It was pure coincidence that aroused Hans Weigele's interest in pyramids.

A TV programme sparked off his professional curiosity when he realised that the solutions presented to explain the construction of the Egyptian pyramids were unsatisfactory. On the one hand, the concepts had not been fully worked out, since the problem of how to build the top, particularly in relation to the final capstone, or pyramidion, was not even dealt with. On the other, the proposed construction processes were so complicated that they were not worthy of consideration as realistic solutions.

For example, in the case of the ramp theories, the total building involved in constructing the ramp would have been about three times that needed for the actual pyramid. After the pyramid was completed, it would have taken decades to dismantle the ramp, and yet no trace has ever been found of such a clearance process.

Hans Weigele was used to constantly having to find solutions for technical problems throughout his professional life as a mechanical engineer, and so he wanted to find a satisfactory answer that was both practicable from start to finish and also in conformity with the state of technology at that time. An analysis of the technical possibilities of the period soon showed that, apart from gravity, the only resource available was muscle power. Therefore the key to a successful construction method had to lie in making use of gravity.

The solution for a viable technique - called the gravity lift technique - is based on two factors:

That men carry up to a target position the equivalent weight of the stone block that is to be raised, in small, manageable portions.

That the single small weights, collected in a counterweight container, move downwards in accordance with gravity, causing the stone block to be pulled up to its target position on the working level.
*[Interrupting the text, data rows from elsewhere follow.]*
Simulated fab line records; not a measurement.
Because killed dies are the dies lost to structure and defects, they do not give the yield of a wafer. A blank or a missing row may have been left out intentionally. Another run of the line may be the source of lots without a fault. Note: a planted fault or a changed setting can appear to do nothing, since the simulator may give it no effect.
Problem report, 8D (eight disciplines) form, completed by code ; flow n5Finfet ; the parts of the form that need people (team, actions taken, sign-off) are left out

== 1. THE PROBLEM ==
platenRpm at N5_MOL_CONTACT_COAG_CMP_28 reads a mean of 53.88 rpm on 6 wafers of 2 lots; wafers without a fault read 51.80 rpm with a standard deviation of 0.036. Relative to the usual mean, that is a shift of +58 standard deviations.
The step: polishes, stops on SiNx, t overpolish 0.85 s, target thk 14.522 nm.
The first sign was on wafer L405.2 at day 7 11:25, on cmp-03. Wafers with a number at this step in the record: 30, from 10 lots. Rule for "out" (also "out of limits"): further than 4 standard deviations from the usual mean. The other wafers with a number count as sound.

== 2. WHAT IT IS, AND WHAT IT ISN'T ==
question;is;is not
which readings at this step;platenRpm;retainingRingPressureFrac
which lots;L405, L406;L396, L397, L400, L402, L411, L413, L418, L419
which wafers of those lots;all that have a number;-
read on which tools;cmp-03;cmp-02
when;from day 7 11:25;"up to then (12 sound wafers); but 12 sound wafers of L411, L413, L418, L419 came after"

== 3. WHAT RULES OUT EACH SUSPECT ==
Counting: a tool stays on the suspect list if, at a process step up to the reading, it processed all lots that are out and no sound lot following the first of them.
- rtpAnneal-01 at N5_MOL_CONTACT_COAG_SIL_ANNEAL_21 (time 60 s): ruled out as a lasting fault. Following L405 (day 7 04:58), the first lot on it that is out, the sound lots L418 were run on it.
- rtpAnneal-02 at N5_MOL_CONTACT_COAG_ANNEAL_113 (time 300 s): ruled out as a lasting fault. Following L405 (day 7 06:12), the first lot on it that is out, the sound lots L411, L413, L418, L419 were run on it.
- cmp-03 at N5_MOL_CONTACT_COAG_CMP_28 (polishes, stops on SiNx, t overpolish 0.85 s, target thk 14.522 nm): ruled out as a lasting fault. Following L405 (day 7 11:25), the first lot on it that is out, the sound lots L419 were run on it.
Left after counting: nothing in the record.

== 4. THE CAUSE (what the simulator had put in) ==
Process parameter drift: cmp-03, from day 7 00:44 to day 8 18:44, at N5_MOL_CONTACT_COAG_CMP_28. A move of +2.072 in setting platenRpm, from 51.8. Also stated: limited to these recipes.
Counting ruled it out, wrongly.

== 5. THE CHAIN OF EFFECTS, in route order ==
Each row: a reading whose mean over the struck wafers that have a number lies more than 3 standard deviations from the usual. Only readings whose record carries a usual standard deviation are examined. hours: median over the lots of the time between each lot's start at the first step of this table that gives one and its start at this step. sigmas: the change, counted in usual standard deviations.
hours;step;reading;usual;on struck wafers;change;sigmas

The fact that a construction method works in theory as far as the laws of physics are concerned does not necessarily mean that it will work in practice. Dimensions, weights and forces, as well as the equipment and tools required, have to be adapted to a human framework. Time, in this case the lifetime of a pharaoh, was also limited. Only money was no object.

The task was to find a way of combining gravity and human work in such a way that a satisfactory construction method could be developed.